Pennsylvania shocked Northeast energy policy nerds this week by withdrawing from the Regional Greenhouse Gas Initiative (RGGI). To get a state budget passed, Gov. Josh Shapiro agreed to remove Pennsylvania from the 11-state carbon cap-and-trade program, making it the first state to exit since RGGI was created in 2005. 

RGGI is supposed to reduce regional carbon emissions by first capping those emissions, then requiring certain power plant operators to buy one credit for each short ton of carbon dioxide emitted. States can use revenues from the sale of those credits to subsidize energy conservation projects or politically favored power generation. 

But of course RGGI applies in only 11 (now 10) Northeastern states, and those states, along with their neighbors, still need energy. In theory, power generation from gas or coal-fired power plants should increase in areas just outside the RGGI region as it decreases within the region.

That’s just what happened, as a 2021 paper in Energy Economics found. 

“Specifically, the program decreased coal and natural gas consumption for electricity generation by 73% and 30%, respectively, within regulated states. However, in nearby, un-regulated states, I find an increase in natural-gas consumption of 237% and a decrease in coal consumption of 7%. As a result, the program reduced carbon dioxide emissions by 4.8 million tons annually in regulated states, but increased carbon dioxide emissions by 3.5 million tons in unregulated states.”

That’s a much smaller net emissions gain than program advocates claim. Whatever the precise level of carbon reduction achieved, it comes with a significant cost. 

The Internal Market Monitor published by ISO-New England, the region’s energy grid operator, shows that RGGI increases power generation costs in New England. 

“Real time energy prices increased by 11 percent in 2024, despite natural gas prices remaining relatively flat year-over-year,” the 2024 report concluded. “The increase was primarily driven by higher CO2 emission costs, increased load levels, and a decline in imports from Canada. 

  • “RGGI prices rose more than 50 percent year-over-year, adding approximately $4 per MWh to electricity prices.”

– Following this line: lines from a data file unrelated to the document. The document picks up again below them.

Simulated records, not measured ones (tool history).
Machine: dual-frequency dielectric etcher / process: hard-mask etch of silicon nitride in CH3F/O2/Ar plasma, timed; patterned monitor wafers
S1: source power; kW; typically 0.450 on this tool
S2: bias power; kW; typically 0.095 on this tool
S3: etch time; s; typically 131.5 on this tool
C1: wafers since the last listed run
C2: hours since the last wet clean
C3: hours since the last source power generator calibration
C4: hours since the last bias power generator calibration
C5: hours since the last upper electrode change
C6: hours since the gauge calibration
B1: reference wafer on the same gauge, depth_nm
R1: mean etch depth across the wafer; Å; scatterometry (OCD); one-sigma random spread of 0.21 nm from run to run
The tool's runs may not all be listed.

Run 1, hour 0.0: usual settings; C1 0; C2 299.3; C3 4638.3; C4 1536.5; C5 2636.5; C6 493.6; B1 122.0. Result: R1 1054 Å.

In 2023, the RGGI cost was even higher. “For an average combined cycle generator, carbon program prices added ~$6/Mwh (20%) for RGGI across New England, and ~$10/Mwh (29%) for RGGI + MA EGEL in Massachusetts,” the International Market Monitor found. 

Reducing carbon emissions is a laudable goal. RGGI does this by making emissions more expensive. The combination of higher prices and tighter emissions restrictions is intended to transition the region to lower-emissions sources power generation over time. Revenues from the sale of carbon credits could be used to subsidize additional reductions. New Hampshire returns most of these revenues to ratepayers in an effort to offset RGGI’s effect on costs. 

The concept behind RGGI is that the market won’t shift energy production to lower-carbon sources without government intervention. But both market and cultural incentives can accelerate this transition, and they have. 

The fracking boom reduced U.S. carbon emissions by creating strong financial incentives to shift from coal to natural gas. Reforming nuclear power regulation to facilitate greater innovation in small, modular reactor technology can be expected to speed the adoption of small-scale, zero-emissions nuclear power. 

Whatever gains RGGI might produce come at a government-imposed cost borne by everyone in the region, from manufacturers to low-income households. Those small emissions reductions are largely offset by increases outside of the RGGI region, and they are swamped by the massive emissions increases from China and much of the developing world. 

Ending RGGI would improve economic conditions in the Northeast. And as Gov. Shapiro of Pennsylvania noted, it would open up new conversations about energy policies appropriate at the state level. 

Most Northeastern governors and legislatures are probably not considering following Pennsylvania’s lead. But if another state withdraws soon, the pressure will be on. Politically, New Hampshire would be the most likely state to start looking for the exit.